By Kathy Jefcoats
ATLANTA — A former facilities director at Woodruff Arts Center has pleaded guilty to stealing more than $1 million from the popular Atlanta cultural complex.
U.S. Attorney Sally Quillian Yates said Ralph Clark, 42, of Ellenwood faces up to 10 years in prison and up to a $250,000 fine when he is sentenced Aug. 7.
“The Woodruff Arts Center is an important part of the fabric of our community,” said Yates. “This defendant embezzled over $1 million from funds intended for the benefit of our citizens.”
Mark F. Giuliano, special agent in charge in the FBI Atlanta Field Office, said Clark violated the trust of the Center.
“Mr. Clark chose to violate his position of trust at the Woodruff Arts Center,” he said. “In addition, he violated federal law by attempting to profit through arrangements with various contracted vendors. The FBI will continue to provide assistance and investigative resources in such matters that negatively impact our non-profit, cultural institutions such as the Woodruff Arts Center.”

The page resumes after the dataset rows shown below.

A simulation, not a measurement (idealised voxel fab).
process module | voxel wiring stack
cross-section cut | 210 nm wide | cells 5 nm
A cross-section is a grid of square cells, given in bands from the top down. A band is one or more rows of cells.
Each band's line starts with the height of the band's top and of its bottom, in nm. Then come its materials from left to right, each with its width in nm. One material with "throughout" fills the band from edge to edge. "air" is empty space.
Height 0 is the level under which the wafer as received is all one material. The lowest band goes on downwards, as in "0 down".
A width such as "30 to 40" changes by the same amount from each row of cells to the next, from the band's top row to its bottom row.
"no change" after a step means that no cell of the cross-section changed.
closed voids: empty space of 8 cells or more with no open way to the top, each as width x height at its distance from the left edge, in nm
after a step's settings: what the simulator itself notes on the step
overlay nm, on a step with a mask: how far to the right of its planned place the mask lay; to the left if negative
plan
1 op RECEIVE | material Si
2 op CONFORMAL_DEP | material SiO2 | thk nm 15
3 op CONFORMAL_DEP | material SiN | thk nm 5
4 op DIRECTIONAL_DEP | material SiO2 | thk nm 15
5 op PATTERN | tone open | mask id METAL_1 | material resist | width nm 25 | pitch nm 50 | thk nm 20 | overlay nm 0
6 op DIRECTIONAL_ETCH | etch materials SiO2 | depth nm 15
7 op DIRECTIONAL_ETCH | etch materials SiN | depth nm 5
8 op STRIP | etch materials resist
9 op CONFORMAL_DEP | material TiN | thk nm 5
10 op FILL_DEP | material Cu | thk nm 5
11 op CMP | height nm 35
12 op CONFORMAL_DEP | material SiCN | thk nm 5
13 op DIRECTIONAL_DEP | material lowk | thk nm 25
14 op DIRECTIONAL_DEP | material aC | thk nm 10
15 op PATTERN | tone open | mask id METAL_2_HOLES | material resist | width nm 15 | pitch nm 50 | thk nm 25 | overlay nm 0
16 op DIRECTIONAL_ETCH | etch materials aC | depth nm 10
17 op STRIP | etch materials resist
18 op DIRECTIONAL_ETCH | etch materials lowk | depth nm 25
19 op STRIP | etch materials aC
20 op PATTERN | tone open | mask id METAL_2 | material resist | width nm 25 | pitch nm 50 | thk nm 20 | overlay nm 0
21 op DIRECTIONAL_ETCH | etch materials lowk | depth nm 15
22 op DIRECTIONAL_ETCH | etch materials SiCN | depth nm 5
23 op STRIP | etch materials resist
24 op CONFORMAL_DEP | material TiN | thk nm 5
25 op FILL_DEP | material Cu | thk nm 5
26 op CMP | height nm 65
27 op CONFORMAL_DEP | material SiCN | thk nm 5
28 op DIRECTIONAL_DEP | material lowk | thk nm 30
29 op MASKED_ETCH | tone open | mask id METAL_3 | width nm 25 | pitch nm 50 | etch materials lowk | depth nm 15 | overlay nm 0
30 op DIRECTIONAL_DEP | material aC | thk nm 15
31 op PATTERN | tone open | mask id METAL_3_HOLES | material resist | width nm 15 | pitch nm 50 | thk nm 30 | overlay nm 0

Yates said Clark was promoted to director of facilities at the Center in June 2006. His duties included ensuring that the Center was properly maintained. As director of facilities, he was authorized to approve vendor contracts up to $50,000. While carrying out these duties between November 2005 and October 2012, Clark embezzled more than $1.1 million from the Center, said Yates.
"Clark embezzled the money by submitting invoices for bogus expenses to Woodruff Arts Center’s accounts payable department," she said. "The bogus invoices included invoices from his wife’s business — Lowe’s Services — which was an apartment cleaning business set up by his wife in 2003."
The bogus Lowe’s Services invoices were for goods and services that were never provided to the Center or were performed by Clark himself, said Yates.
"After the accounts payable department received the invoice, they generated checks from their checking account at SunTrust Bank," she said. "Clark would then pick the checks up in person and deposit them into accounts on which he had signatory authority."
Clark also defrauded the Center by requiring another vendor who provided maintenance services to pay him kickbacks based on inflated invoices, said Yates. Clark told the vendor that in order for him to get future work he would have to inflate invoices Clark ultimately submitted to Center by 30 percent, and then give that 30 percent back to Clark, she said.